I saw a link to this excellent blog post: What the government doesn’t understand about the Internet, and what to do about it.

Even before I went to read the post (which you should do, too, even though it has almost nothing to do with normal ErosBlog topics) I knew that there would be something in the “the government doesn’t understand” category that the (mainstream) article wouldn’t mention; namely, the fact that the internet is for porn. (Sing it with me, normal people: “The internet is for porn, the internet is for porn…”)

Turns out I was technically right — the word “porn” nowhere appears — but not right in a clever way, because the post does say this:

These [internet] services are reducing traditional institutions’ ability to charge for information, seize big consumer surpluses, limit speech or fix marriages. It has, in other words, become harder to be a big business, newspaper, repressive institution or religion. Nor is this traditional ‘creative destruction’ going on in a normal capitalist economy: this isn’t about one widget manufacturer replacing another, this is about a newspaper business dying and being replaced by no one single thing, and certainly nothing recognisable as a newspaper business.

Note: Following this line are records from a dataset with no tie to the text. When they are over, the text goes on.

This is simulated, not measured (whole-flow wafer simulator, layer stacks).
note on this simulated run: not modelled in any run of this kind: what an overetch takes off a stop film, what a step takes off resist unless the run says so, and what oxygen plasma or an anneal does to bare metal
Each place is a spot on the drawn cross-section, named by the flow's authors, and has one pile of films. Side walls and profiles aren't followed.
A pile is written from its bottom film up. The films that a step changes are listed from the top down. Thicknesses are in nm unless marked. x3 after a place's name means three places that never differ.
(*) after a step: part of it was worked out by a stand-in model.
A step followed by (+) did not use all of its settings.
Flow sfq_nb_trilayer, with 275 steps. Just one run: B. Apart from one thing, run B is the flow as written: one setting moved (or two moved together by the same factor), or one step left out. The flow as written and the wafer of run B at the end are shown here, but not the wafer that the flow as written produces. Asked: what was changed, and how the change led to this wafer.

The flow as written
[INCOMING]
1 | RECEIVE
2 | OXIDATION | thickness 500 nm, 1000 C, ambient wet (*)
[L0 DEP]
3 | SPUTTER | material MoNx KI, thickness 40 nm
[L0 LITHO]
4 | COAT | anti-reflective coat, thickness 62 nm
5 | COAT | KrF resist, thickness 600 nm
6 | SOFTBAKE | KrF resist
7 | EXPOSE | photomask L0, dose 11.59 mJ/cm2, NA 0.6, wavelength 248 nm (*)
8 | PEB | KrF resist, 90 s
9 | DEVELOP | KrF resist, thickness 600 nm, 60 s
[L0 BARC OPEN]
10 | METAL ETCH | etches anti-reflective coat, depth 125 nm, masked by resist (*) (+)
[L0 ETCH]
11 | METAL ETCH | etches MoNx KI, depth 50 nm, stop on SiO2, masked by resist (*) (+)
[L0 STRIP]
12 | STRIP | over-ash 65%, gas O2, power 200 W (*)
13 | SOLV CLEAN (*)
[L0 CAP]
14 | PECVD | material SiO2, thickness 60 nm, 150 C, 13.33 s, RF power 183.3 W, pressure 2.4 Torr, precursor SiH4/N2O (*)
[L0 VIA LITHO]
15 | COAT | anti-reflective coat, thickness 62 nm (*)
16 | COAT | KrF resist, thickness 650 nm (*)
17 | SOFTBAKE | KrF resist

And that’s internet porn right there, unnamed but encompassed. The repressive institutions, including governments as well as the churches that once went around my little town offering wads of cash to any store that would permanently remove its dirty magazine rack, have pretty much utterly lost their power to suppress writing and photography featuring naked people fucking. And this power is gone not just in the perennially-damned urban centers, but even in the tiniest and most repressed of farming hamlets.

Nor can government put the erotic genie (um, may I have one of those, please?) back in the bottle. As the post goes on to say:

Any state institution that says “we control all the information about X” is going to look increasingly strange and frustrating to a public that’s used to be able to do whatever they want with information about themselves, or about anything they care about (both private and public).